Northern Wood Saving Forgotten Churches
Russian Life|March/April 2020
Just before sunset, a large, modern bus stopped in the quiet village of Saminsky Pogost. About three dozen women (along with a nun and several men) stepped out onto the dusty, sandy road.
Andrei Borodulin
Northern Wood Saving Forgotten Churches

This was not a group of pilgrims. They looked a bit more like tourists and were traveling from Vologda to the shores of the White Sea to visit the Solovetsky Islands. This small village on the border of Vologda Oblast and the Republic of Karelia simply happened to be the approximate halfway point of their thousand-kilometer journey, and they had decided to make a short stop to see the ancient wooden Church of the Prophet Elijah.
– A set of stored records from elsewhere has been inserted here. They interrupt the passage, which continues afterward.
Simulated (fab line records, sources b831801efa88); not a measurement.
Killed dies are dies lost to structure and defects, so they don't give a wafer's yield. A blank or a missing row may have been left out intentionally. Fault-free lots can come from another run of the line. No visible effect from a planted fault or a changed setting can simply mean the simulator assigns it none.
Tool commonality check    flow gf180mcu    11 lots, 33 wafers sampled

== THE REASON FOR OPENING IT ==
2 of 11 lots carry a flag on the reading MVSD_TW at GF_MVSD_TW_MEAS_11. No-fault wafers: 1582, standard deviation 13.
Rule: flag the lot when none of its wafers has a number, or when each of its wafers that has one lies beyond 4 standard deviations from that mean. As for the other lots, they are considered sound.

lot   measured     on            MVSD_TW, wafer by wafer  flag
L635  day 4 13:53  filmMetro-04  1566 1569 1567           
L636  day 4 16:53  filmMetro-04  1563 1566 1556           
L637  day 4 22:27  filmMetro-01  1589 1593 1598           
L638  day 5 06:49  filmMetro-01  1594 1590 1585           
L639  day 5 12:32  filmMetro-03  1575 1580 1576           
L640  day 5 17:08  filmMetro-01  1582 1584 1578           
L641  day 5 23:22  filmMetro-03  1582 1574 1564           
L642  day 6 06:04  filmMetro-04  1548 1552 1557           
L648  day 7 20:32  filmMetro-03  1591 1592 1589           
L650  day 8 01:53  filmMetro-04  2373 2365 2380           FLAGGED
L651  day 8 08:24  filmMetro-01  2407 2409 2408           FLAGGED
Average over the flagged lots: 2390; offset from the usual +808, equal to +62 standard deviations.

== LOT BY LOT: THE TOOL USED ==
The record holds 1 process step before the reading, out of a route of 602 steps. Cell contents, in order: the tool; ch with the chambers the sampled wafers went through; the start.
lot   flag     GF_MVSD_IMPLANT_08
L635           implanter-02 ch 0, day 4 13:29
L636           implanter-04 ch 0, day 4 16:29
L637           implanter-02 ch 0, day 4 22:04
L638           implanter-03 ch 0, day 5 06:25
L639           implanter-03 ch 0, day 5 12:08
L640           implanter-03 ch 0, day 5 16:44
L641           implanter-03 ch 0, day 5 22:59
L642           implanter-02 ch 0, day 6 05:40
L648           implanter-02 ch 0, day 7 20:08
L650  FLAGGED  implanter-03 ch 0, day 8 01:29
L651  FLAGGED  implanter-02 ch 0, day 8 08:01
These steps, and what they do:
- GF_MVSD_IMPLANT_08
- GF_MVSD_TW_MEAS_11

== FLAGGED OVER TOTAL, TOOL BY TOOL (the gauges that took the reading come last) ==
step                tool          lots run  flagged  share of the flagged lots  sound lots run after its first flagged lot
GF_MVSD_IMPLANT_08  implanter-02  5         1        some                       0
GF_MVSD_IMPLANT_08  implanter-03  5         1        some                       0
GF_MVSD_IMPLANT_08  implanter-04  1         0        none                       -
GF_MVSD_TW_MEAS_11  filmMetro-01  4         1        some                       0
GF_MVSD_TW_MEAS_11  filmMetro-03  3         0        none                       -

Built at the end of the seventeenth century, and currently, in a semi catastrophic state of repair, the church is similar to the famous Cathedral of the Assumption of the Virgin in Kondopoga, which was destroyed by arson in August 2018.

The group was in luck. The church’s caretaker, Nikolai – bearing a grey beard and a set of keys – was nearby.

The group stepped inside, where just a single window, from which Nikolai removed a wooden shutter, illuminated the darkened interior.

Suddenly, from the quiet depths of the assembled group, a lone voice rang out: “Why are we wasting time on this ruin?”

The voice belonged to a pleasant-looking, well-dressed woman standing in the front row. She radiated an air of tense dissatisfaction.

The caretaker began to recount the church’s history, even though no one had asked him to. He also spoke of the village’s collapsed Tikhvin Church: volunteers had not been successful saving it, only in rescuing its cupolas from a debris pile.

This story is from the March/April 2020 edition of Russian Life.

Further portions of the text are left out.